Employers Engage on Engagement

Companies lean heavily on recognition, work-life balance and wellness to promote engagement, yet undervalue such factors when it comes to measurement.

Organizations continue to develop strategies related to employee engagement, which is the all-important qualifier of discretionary effort widely thought of as the linchpin of organizational success.

Though recognition and work-life balance programs are among the leading methods to promote engagement, both techniques were among the least-valued factors by HR managers when measuring engagement, according to a 2014 Employee Engagement survey by Human Capital Media Advisory Group, the research arm of Talent Management.

The survey, released earlier this year, included 134 human resources practitioners from companies of varying sizes and industries.

Recognition, work-life balance and wellness programs are the top three methods used to promote engagement — formally defined as the extent to which employees are motivated to contribute through discretionary effort. Nearly 61 percent of respondents in this year’s survey said they use recognition as a primary employee engagement tool (Figure 1), followed by work-life balance (54.6 percent) and wellness (50 percent). HR practitioners also reported using stretch assignments and incentive programs to drive engagement, though to a lesser extent.

“Our wellness program has been extremely successful,” wrote one respondent in the comments section of this year’s survey. “Currently, we are sponsoring a weight-loss challenge for our employees.”

Another respondent said: “We use open book management. Employees are educated on how a company makes money, overhead costs and are exposed to the costs of doing business. They get a share of the gains and there are little minigames to help solve problems that prevent efficient running of the company (extra hours on a job or shop time that is not needed).”

But when it came to the values and behaviors companies say they evaluate in measuring engagement, overall job satisfaction (64.1 percent), excitement about one’s work (60.9 percent) and opportunity to grow and improve skills (60.9 percent) top the list, according to the survey, roughly in line with last year’s results.

Meantime, work-life balance (37.5 percent), satisfaction with recognition programs (25 percent) and workplace safety (22.7 percent) were among the least evaluated factors when measuring engagement.

More Money, More Problems?
Money and other compensation-based motivators continue to be among the least-used methods to boost engagement. Benefits (28.5 percent), compensation (23.1 percent) and charity matching programs (20.8 percent) were among the bottom three programs used to boost engagement, according to the survey.

Additionally, 85.1 percent of survey respondents were aligned in defining employee engagement as “the extent to which employees are motivated to contribute to organizational success and are willing to apply discretionary effort to accomplish tasks important to the achievement of organizational goals.” This is a slight uptick from HCM Advisory Group’s 2013 Employee Engagement survey, when 83.6 percent of survey respondents agreed with that definition.

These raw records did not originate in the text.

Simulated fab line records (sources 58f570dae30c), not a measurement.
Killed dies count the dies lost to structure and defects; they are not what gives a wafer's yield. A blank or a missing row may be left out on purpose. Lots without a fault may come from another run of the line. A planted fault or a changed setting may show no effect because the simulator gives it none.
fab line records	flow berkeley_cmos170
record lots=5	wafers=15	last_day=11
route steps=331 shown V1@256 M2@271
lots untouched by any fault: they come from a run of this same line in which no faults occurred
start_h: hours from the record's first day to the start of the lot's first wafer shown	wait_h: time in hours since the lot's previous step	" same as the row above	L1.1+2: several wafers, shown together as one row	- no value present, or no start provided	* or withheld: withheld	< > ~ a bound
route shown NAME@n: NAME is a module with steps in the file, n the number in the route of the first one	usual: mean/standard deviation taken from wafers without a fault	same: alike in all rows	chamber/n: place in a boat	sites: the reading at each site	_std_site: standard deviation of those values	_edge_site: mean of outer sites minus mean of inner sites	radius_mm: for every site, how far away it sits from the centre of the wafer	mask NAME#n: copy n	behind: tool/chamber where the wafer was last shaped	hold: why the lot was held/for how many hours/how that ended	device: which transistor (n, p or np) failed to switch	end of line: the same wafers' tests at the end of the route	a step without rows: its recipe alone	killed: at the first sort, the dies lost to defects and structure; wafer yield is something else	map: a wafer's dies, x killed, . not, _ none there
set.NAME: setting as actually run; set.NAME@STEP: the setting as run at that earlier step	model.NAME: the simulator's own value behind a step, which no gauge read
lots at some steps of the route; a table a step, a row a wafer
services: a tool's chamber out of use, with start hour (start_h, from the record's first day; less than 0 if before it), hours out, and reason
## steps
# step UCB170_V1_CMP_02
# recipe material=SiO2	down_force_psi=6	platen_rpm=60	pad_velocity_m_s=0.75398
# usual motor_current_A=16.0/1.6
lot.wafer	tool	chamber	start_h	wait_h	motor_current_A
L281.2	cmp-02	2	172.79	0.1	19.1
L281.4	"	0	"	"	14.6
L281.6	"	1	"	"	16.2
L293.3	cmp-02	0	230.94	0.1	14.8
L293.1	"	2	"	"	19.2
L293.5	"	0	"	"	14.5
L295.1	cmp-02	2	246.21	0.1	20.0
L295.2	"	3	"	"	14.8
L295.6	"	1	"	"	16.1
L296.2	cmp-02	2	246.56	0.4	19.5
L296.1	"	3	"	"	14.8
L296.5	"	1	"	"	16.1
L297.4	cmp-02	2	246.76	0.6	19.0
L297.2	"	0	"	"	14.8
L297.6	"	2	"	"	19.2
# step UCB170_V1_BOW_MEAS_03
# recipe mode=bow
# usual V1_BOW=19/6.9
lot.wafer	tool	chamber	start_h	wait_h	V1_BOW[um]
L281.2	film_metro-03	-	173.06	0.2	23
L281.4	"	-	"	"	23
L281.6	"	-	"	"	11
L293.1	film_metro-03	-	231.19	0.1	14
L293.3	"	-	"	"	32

About 19.5 percent of respondents in this year’s survey said their organization does not evaluate employee engagement, similar to prior year results.

Employee retention is the most-used metric to gauge the effectiveness of employee engagement efforts, according to the survey (Figure 2). Roughly 80 percent of respondents said retention is the primary measurement used to determine engagement effectiveness, followed by individual performance (72 percent) and team performance (63 percent).

The least-used metrics companies report in measuring engagement effectiveness are customer loyalty (30 percent), sustainable revenue growth (23 percent) and increased market share (19 percent).

Moreover, in terms of how engagement is reported by demographics, 57 percent of survey respondents said they report engagement by department and division; 30 percent report by high performers; 24.3 percent report by generation or age; 23.3 percent report by gender; and 9.7 percent report by race or ethnicity. About 35 percent do not report engagement by any demographic.

Comments included in the measurement section of the survey reveal that engagement is most often measured through companywide surveys administered at least once a year. Other companies administer engagement surveys every other year.

Most respondents in the survey said they measure engagement’s influence on factors such as performance, retention and absenteeism yearly (Figure 3). Engagement’s influence on things like team performance and productivity are also measured annually, according to the survey.

On the other hand, things tied more directly to a firm’s financial results — service quality, profit, revenue and market share — are measured against engagement influence on more of a quarterly basis, according to the survey (Figure 4). A much smaller percentage of HR practitioners reported measuring these things in relation to employee engagement on a weekly basis.